This government often seems to indulge in wishful thinking, but we have to wonder about the practical aspects, as I mentioned to the witness who was here just now.
Paragraph 11(a) of the High Risk Child Sex Offender Database Act states that the Governor in Council may establish “the criteria for determining whether a person who is found guilty of a sexual offence against a child poses a high risk of committing a crime of a sexual nature”. And paragraph 11(b) states that it may make regulations “prescribing anything that, by this Act, is to be prescribed.”
There is a lot of uncertainty in Bill C-26. The minister himself admitted that, after almost 10 years of tougher legislation on sexual offences against children, there has been an increase in the rate of those crimes.

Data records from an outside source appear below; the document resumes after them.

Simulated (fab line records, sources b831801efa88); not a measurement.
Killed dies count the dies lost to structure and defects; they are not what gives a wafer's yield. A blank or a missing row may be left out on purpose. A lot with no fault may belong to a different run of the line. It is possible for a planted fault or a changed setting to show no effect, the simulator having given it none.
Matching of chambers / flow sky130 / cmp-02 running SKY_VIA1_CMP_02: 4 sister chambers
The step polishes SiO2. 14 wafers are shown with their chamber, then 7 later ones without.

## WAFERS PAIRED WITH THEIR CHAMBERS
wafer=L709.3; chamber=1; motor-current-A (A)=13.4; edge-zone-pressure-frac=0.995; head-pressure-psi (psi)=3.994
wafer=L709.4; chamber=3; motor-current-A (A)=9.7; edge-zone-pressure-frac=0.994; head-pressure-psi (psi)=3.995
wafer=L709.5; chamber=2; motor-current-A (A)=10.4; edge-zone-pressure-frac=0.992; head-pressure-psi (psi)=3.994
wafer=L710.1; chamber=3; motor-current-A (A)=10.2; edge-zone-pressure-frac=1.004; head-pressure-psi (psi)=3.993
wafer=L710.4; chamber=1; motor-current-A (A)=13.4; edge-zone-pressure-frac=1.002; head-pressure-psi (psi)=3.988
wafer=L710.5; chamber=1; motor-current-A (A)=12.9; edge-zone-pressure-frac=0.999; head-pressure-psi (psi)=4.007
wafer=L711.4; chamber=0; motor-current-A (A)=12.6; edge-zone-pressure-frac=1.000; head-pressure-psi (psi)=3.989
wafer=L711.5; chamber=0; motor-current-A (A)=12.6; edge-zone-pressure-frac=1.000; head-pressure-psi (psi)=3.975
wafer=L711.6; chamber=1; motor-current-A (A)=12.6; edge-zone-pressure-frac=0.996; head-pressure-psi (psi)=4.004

All that remains to be pinned down properly. No studies have been done. Most experts who have appeared before the committee told us that there are not a lot of Canadian studies on the issue and that they often had to refer to American studies, where the systems are not necessarily the same.
My colleagues seemed to accept the idea that an annual report be prepared, while still increasing the number of years before being required to do so, which I think is entirely appropriate in this context.
I have asked that Bill C-26 be amended as follows:
The Minister of Justice must, within one year after the coming into force of this Act and every year after that, prepare a report specifying the number of persons whose name has been added to the database and the information specified in paragraphs 5f) and g)...
That might allow us to have statistics on the types of offences committed and to identify them. I was not able to ask for the criteria because they have not been drafted yet.
My amendment also asks that the Minister of Justice submit the report to Parliament. I think that is prudent given that the circumstances are even greyer than Fifty Shades of Grey. At any rate, it would be worth having those statistics.